A collapsed roof at a superstore started a chain of events that demonstrates the foolishness of risking indemnity costs when a claim looks certain to fail

If you had been hoping to buy a hairdryer from the Powerhouse superstore in Salisbury on Sunday, 26 May 2002, life might have become a tad tricky. The roof collapsed.

The immediate cause was rainwater. It was sitting, and it shouldn’t have. Mind you, the retail unit had been happily built five years earlier by Wates Construction.

Waitrose is the owner but Powerhouse was the lessee. It was a design-and-build contract and Wates had done the right thing by making sure professionals undertook its design. Its architect was HGP Greentree Allchurch Evans, which designed the drainage for the flat roof on the unit.

Wates told Waitrose that it had no liability since nothing was wrong with the design and build. Waitrose rejected that and sued, claiming the cause of collapse was the negligent design of the drainage system for the flat roof. By the way, the claim for repair was assessed at £550,000, then there was a loss-of-profit claim and an indemnity claim for any claims from Powerhouse. Since Waitrose alleged negligent design, Wates brought in its architect and sued it in turn. That’s what came on for trial on 10 October last month.
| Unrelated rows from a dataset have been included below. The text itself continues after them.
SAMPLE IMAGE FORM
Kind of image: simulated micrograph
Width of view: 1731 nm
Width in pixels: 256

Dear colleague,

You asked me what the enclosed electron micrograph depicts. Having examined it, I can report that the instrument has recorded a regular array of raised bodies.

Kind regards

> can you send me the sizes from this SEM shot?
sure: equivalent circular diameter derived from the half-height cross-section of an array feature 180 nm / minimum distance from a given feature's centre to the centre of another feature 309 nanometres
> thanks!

The first thing that happened at trial was that counsel for Wates told the judge that the contractor was discontinuing its claim against HGP. The second thing was that Wates properly accepted that it must pay the architect’s legal costs. The third thing was that counsel for the architect asked for its costs on what is known as an indemnity basis. No, no, said Wates; costs should be on the standard basis. Let me explain.

When deciding the amount of actual costs payable, the payer will challenge the payee’s bill of costs. If an arbitrator or court has decided to award “indemnity costs”, such doubts as to the reasonableness of the items in the bill will be resolved, says the rule, in favour of the receiving party. In ordinary standard costs, it is the other way round. So an order for indemnity costs is much less favourable to the paying party.

If the action is dropped on the morning of the trial you naturally want all your costs back without much ado. The architect’s barrister argued that an indemnity costs order was appropriate. It is an order that contains an implicit expression of disapproval in the way the litigation has been conducted. The judge applied the test by asking if Wates and its solicitor’s conduct of the litigation was so unreasonable that the architect’s costs should be assessed on an indemnity basis.

If the action is dropped on the morning of the trial you at least want all your costs without much ado, or at least a pound of flesh

A turn of events in early August 2005 had some relevance here. It seems that by then, Wates and its solicitor would have realised that the contractor had not followed its architect’s design. In fairness, Waitrose had pleaded facts that gave the impression of inadequate design but were, in fact, allegations concerned with workmanship. In early August, the witness statements of HGP, the architect, demonstrated that the design itself complied with the relative standards and, said the judgment: “The problems were caused by Wates’ failure to build to that design and the failure by Waitrose and their tenants, Powerhouse, to put in hand a proper maintenance programme. Neither matter could be attributed to HGP.”

So by August, it should have been plain that the claim against the architect was not going to succeed.

By 10 August 2005, the experts for the two parties confirmed beyond doubt the position and signed an agreement to that joint effect. The net effect of the agreement was that the defects in the roof drainage system were problems outside design. The architect’s solicitor now invited Wates to discontinue and pay costs “on the standard basis” or else they would apply to the court for indemnity costs. The judge decided that it was unreasonable to continue after 11 August 2005 and ordered indemnity costs.

It was impossible for Wates’ claim to succeed. The judge said: “I consider that to maintain a claim that you know, or ought to know, is doomed to fail on the facts and the law, is conduct so unreasonable as to justify an order for indemnity costs”. Point made.